What types of US sourced income are NRAs subject to US tax on?
As a NRA, you are potentially subject to US tax on certain US sourced income that is either:
- “Fixed or Determinable Annual or Periodical income” (FDAP); or
- Certain US-source capital gains; or
- “Effectively Connected Income” (ECI) from the conduct of a “trade or business” within the US.
Generally, ECI is taxed on a net basis at graduated rates, while FDAP income is taxed only on a gross basis at a flat rate of 30%.
US tax is often withheld from US sourced income and if you invest only in FDAP income producing assets, then you’re normally not required to file a US income tax return because tax should have been fully withheld at source. US sourced dividends will be subject to a flat rate of 30% withholding tax or potentially a lower rate if you are able to claim the benefits of a double taxation treaty and a Form W-8BEN has been completed accordingly.
FDAP income includes passive investment income, such as US sourced dividends or interest, however there is an exemption for US sourced interest income received from bank deposits, financial institutions, and insurance companies.
As a NRA, if you have capital gains from selling personal property this is generally not subject to US tax but you should be aware if you’re a NRA student present in the US for greater than 183 days in a year, you would be subject to a flat tax of 30% on US sourced capital gains. Please note that gain or loss from the sale or exchange of personal property generally has its source in the US if the NRA has a tax home in the US.
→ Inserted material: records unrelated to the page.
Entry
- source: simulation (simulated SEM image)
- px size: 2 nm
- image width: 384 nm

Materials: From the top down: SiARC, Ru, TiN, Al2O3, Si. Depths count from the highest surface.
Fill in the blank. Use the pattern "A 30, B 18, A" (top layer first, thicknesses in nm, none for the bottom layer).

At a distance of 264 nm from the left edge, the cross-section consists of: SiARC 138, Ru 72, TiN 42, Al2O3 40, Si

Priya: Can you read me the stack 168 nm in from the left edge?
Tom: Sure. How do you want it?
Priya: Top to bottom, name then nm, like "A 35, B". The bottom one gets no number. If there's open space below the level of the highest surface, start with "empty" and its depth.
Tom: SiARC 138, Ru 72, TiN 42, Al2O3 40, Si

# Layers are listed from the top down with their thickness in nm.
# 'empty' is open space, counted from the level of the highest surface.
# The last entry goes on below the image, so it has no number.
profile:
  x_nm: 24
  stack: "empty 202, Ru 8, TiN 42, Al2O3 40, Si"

Capital gains from the sale of US real property is always ECI so you’d need to file a tax return in this situation. By default, withholding tax of 15% should be applied to the sales proceeds when you sell US real estate but potential it may be possible to apply for the withholding tax to be reduced if you know that the tax due on the gain will be lower than 15% of the proceeds. If this is not possible, then any excess withholding can be reclaimed on the tax return.
If you were to sell US real estate, the US would have the primary taxing rights on any capital gain realised, but the transaction may also be reportable and taxable in the jurisdiction where you are resident. If so, you would need to consider how your tax in that jurisdiction could be eliminated or reduced. If there is a double taxation agreement between that jurisdiction and the US, this would be a useful resource in ensuring that there is no double taxation
Rental income from US real estate can potentially be FDAP or ECI, depending on the situation, however, it is often favourable to elect to treat the rental income as ECI so that deductions can be claimed against the rental income.